Introduction

The dataset I am using is ‘Global Airports’ from the World Bank catalog, which provides data on the locations of airports that facilitate international travel. It is publicly accessible under the Creative Commons Attribution 4.0 license, which allows users to freely use, share, and adapt the data with appropriate attribution. This dataset is relevant for topics in transport and infrastructure, specifically focusing on airports and aviation.

The questions I set out to investigate is ‘How does geographic location (latitude) influence airport capacity (TotalSeats) across different regions?’

The variables that are included in this data are:

-TotalSeats: Represents the total number of seats available for flights at each airport, likely aggregated over a certain period. Numerical variable. Useful for understanding the passenger or seat capacity of each airport, allowing comparisons of airport sizes, traffic volumes, or potential demand.

-Airport1Latitude: The latitude coordinate of the airport, indicating its geographic location in terms of north-south positioning. Numerical Variable. Essential for spatial analysis or mapping. When combined with longitude, it helps place the airport accurately on a map.

-Airport1Longitude: The longitude coordinate of the airport, indicating its geographic location in terms of east-west positioning. Numerical variable. Used in conjunction with latitude for spatial analyses or mapping. Allows users to identify airport locations precisely on a global scale.

Methodology

The key technique I am using Simple Linear Regression. Simple linear regression is used when the goal is to examine the relationship between one predictor and one response. In in case, it would be latitude as the independent variable and airport capacity as the dependent variable. And I am going to use something that I learned this in this class with simple linear regression, which is correlation analysis. We need it because measures the strength of association between two variables but does not model or predict relationships. That’s why I am using these two techniques together for this research.

Assumptions

Linearity: The relationship between latitude and TotalSeats must be linear.

Independence: Observations are independent of each other.

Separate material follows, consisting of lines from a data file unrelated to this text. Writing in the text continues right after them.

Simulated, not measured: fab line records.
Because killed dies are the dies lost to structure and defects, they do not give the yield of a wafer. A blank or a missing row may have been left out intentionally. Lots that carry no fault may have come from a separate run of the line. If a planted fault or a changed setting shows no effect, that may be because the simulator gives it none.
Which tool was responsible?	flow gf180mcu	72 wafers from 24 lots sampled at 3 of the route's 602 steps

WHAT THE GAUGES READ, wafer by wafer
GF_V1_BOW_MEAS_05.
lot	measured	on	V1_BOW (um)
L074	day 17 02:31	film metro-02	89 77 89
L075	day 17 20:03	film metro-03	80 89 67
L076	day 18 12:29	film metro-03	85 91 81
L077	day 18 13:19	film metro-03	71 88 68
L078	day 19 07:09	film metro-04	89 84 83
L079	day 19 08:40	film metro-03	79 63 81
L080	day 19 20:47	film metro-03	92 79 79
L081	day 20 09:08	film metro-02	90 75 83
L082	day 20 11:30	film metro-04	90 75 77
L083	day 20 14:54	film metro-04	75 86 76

Homoscedasticity: The variance of the residuals is constant across all levels of latitude. Normality: Residuals (differences between observed and predicted values) should be approximately normally distributed.

Results and conclusions

data <- read.csv("airport_volume_airport_locations.csv")
model <- lm(TotalSeats ~ Airport1Latitude + I(Airport1Latitude^2), data = data)
summary(model)
## 
## Call:
## lm(formula = TotalSeats ~ Airport1Latitude + I(Airport1Latitude^2), 
##     data = data)
## 
## Residuals:
##      Min       1Q   Median       3Q      Max 
## -1225339 -1193206 -1075916  -587813 54470728 
## 
## Coefficients:
##                       Estimate Std. Error t value Pr(>|t|)    
## (Intercept)           956864.4   145822.2   6.562 6.63e-11 ***
## Airport1Latitude       13009.8     5722.4   2.274   0.0231 *  
## I(Airport1Latitude^2)   -157.5      123.6  -1.275   0.2025    
## ---
## Signif. codes:  0 '***' 0.001 '**' 0.01 '*' 0.05 '.' 0.1 ' ' 1
## 
## Residual standard error: 4082000 on 2170 degrees of freedom
## Multiple R-squared:  0.002615,   Adjusted R-squared:  0.001696 
## F-statistic: 2.845 on 2 and 2170 DF,  p-value: 0.05838

From the summary, we can see that the linear term, The coefficient (13,009.8) is significant, which indicates that the latitude has a small but significant linear effect on airport capacity. A unit increase in latitude corresponds to an increase of approximately 13,009 seats, assuming other factors remain constant.

For the quadratic term, The coefficient (-157.5) is not significant, suggesting the quadratic relationship between latitude and airport capacity is weak.

Residual standard error is 4,082,000 indicates substantial unexplained variability.

plot(model, which = 1, main = "Residuals vs Fitted", col = "blue", pch = 19)

From this Residuals Vs. Fitted plot, it shows some extreme residuals, these indicate data points where the model’s predictions deviate significantly from the observed values.

The upward pattern and increasing spread suggest that the relationship between the predictors and the response might not be adequately captured by the current model.

We can conclude that it gives a pattern of heteroscedasticity, which means non-constant variance.

plot(model, which = 2, main = "Normal Q-Q Plot", col = "blue", pch = 19)

With the outliers form thr Normal qq plot, it shows deviations from normality which means the unusually high values that are not consistent with a normal distribution. The not normally distributed residuals may impact the validity of statistical inference for the model.

On the left side, the points generally align with the line, suggesting no significant issues with the lower tail of the residual distribution.

Discussion and critique.

From these datas, I learned that latitude has a small linear effect on airport capacity. The relationship is weak and does not significantly improve the model. With the non-constant variance and non-normal residuals, the plots reveal the problem with the assumptions of the linear regression. And the airport capacity must be influenced by other factors.

The strengths would be the quadratic model testing, since it went beyond a simple linear model by testing for non-linear or quadratic relationships. And visualization of Scatter plots and fitted curves effectively illustrated the weak relationship between latitude and capacity.

My weakness would be Poor Handling of Spatial Data since Latitude alone does not capture the complex spatial and geographic relationships that likely influence airport capacity. And low Flexibility, because the method does not account for potential interactions or non-linearity beyond the specified quadratic term.

To improve on this research, I would incorporate more variables like population density.